Thousands of people risk their lives every day on the Delhi-Gurgaon expressway while driving towards the residential and commercial buildings situated near India’s biggest toll plaza at Sirhaul.
People staying in this densely populated pocket at Sirhaul (Delhi-Gurgaon border) have to deal with traffic congestions even when they are just minutes away from their homes. Those visiting the nearby malls and hotels, too, have a tough time allegedly because of the faulty location and design of the toll.
The plaza is situated at a distance of merely 350 metres from the National Capital Region’s biggest shopping facility, Ambience Mall; the five-star Leela Kempinski hotel and the swish Lagoon Apartments. Ideally, the toll plaza should have been at least 500-1,000 metres away from these structures, say experts.
“The toll plaza is not only a blockade at our doorsteps, but the traffic pileups here also restrict our entry into our own homes. The stream of vehicular traffic coming from the toll plaza dangerously merges with our vehicles after we take a right turn at the U-turn. We risk our lives on a daily basis,” said Colonel (retired) SC Talwar, a resident of Lagoon Apartments.
On weekends about one lakh people visit Ambience Mall - a part of the 150-acre Ambience Island - and most of them have to face the harrowing traffic ordeal near the toll plaza. The expressway concessionaire, Delhi-Gurgaon Super Connectivity Limited (DGSCL), shrugs off its responsibility by saying that it constructed the road as well as the toll plazas as per the specifications given to it by the National Highways Authority of India (NHAI).
The NHAI officials, under fire for their apparent lack of foresightedness, reason that the detailed project report for the development of this stretch of National Highway-8 was drawn up in 1998 when there was hardly any development happening in these areas.
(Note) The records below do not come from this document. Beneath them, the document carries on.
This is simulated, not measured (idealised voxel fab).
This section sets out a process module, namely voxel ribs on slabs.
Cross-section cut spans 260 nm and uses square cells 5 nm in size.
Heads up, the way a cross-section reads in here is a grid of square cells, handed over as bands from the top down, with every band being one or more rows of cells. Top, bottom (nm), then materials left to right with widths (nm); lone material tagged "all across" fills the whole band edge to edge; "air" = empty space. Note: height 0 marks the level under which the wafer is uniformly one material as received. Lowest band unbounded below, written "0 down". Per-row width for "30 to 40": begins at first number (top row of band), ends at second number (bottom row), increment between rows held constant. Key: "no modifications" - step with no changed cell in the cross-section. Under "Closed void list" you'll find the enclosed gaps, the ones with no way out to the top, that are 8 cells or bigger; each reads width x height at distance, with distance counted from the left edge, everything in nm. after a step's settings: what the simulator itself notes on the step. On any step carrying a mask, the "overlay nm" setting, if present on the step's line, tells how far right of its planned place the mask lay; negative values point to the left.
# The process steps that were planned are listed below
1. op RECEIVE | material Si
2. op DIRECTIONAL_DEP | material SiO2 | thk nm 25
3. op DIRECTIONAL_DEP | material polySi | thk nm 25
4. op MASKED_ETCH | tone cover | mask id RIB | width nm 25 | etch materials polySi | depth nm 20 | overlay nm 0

However, suggestions by engineering consultancy agency RITES in 2001 asking the NHAI to move the Sirhaul toll plaza at least 500 metres away from its present location was not taken into consideration as the NHAI officials failed to foresee the potential hurdle in people’s movement.
As a last-minute attempt at making things right, some changes in the project were suggested in 2005, but work on the Sirhaul toll plaza had already begun by then and land for the same had been acquired, leaving no scope for the changes to be implemented.
So, the concessionaire went ahead with the faulty plan and threw open the thoroughfare for the public in 2008, thereby also opening the floodgates of misery for thousands of commuters.
The Sirhaul toll plaza, when built, was one of the biggest in the world — second biggest in Asia, biggest in south Asia and India — but even size has failed to prevent this toll from getting caught in the urban tangle.
Traffic congestion at the plaza that handles nearly two lakh vehicles every day forced the Delhi High Court to intervene and consequently extra lanes were added to the plaza in 2012.
After the addition of the extra lanes — as part of the split plaza scheme — two extreme left lanes on each side of Sirhaul toll were made free and were made to diverge into seven booths from Gurgaon to Delhi and six on the other way. The current number of lanes is a whopping 47, the additional six lanes emanating from Udyog Vihar included. Still, traffic woes at the plaza refuse to cease.